The other betting markets agree; she’s around a 2/5 favorite (you’d bet five dollars to win two) to win the general election. In PPFA’s sharky opinion: 1) Buy low on Trump, who’s almost certainly going to be the nominee and could get you five dollars for every dollar you bet on him today. 2) Don’t invest a penny in Clinton as a 2/5 favorite, because most of the country does not like or trust her. 3) Kasich is worth a 40/1 long-shot bet if you have a hundred bucks laying around and want a shot at four grand. A third ballot at the convention is probably all you need.

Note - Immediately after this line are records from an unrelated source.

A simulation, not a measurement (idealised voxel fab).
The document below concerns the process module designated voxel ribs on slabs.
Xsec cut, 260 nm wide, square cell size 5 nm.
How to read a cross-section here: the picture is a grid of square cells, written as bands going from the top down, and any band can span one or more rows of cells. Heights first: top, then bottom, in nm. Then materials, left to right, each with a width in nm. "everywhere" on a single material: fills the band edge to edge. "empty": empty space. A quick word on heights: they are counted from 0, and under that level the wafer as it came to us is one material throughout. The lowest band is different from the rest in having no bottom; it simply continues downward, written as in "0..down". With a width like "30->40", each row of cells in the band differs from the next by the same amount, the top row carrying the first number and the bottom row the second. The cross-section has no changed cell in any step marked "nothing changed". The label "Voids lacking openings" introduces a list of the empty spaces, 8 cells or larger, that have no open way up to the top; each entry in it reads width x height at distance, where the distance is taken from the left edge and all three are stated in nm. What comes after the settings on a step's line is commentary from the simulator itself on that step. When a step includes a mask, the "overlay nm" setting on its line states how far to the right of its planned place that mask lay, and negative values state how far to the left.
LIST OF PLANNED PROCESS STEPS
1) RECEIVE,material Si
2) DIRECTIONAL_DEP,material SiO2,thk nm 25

Last night, in what were pretty familiar tactics, Clinton continued her pivot to the general election while also trying to squash Sanders and politicizing any person she could get her hands on. In the same speech where she said, “The race for the Democratic nomination is in the home stretch and victory is in sight” — a pretty heavy-handed gesture to Bernie Sanders to take the pill marked chill — she invited the daughter of the slain Sandy Hook principal Dawn Hochsprung to her speech so she could link the tragedy and more stringent gun control, a rare issue where Sanders falters with liberals, and an issue of particular concern to my home state of Connecticut, who holds a primary next week that Sanders can win.

On the 26th, with Connecticut we’ll have primaries in Delaware, Maryland, Rhode Island, and the next big prize — Pennsylvania. Now we wait to see how badly Sanders wants to win them.